Sorry – other things have priority…
Then, as previously mentioned, PoDoFo is happy to do exactly what you want. It
will do the PDF decoding parts of process and leave you with the original data
that was placed into the stream.
In your original example, someone put a ZIP file in a stream. And you will get
a ZIP file back out.
Leonard
From: Nadav Ben Jakov
Date: Sunday, February 15, 2015 at 11:49 AM
To:
"podofo-users@lists.sourceforge.net<mailto:podofo-users@lists.sourceforge.net>"
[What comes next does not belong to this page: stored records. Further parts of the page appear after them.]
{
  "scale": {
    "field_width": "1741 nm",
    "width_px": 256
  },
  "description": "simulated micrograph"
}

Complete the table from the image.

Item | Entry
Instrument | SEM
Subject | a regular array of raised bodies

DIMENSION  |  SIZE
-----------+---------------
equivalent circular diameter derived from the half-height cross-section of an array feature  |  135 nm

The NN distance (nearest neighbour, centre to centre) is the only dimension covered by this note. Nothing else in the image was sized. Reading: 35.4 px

Subject: [Podofo-users] Fwd: Problem with enumerating objects with PoDoFo
Hi;
Can anyone help me please?
---------- Forwarded message ----------
From: Nadav Ben Jakov <tbya...@gmail.com<mailto:tbya...@gmail.com>>
Date: Tue, Feb 10, 2015 at 6:34 PM
Subject: Re: [Podofo-users] Problem with enumerating objects with PoDoFo
To: Leonard Rosenthol <lrose...@adobe.com<mailto:lrose...@adobe.com>>
Hi,
I'm sorry for having pretty vogue explanations. I'm not trying to render the
stream's content nor to parse the streams as data. I just want to print the
section between 'stream' to 'endstream'.
As to printing, I basically write the stream to files as output, so they are in
fact "printable" for that matter. In the case I had given, I expect to be able
to open the ouput file with winzip/7zip later, and view its content. if that
stream would have contained a PE file's content, I would have wanted to be able
to execute the output file just like a normal PE file.
Thanks in advance,
Nadav
On Tue, Feb 10, 2015 at 6:16 PM, Leonard Rosenthol
<lrose...@adobe.com<mailto:lrose...@adobe.com>> wrote:
> I'm trying to extract each of the streams data out of all of the objects of a
> given PDF file,
>and remove any encoding/encryption related to the PDF format
>
That is EXACTLY what PoDoFo is doing for you.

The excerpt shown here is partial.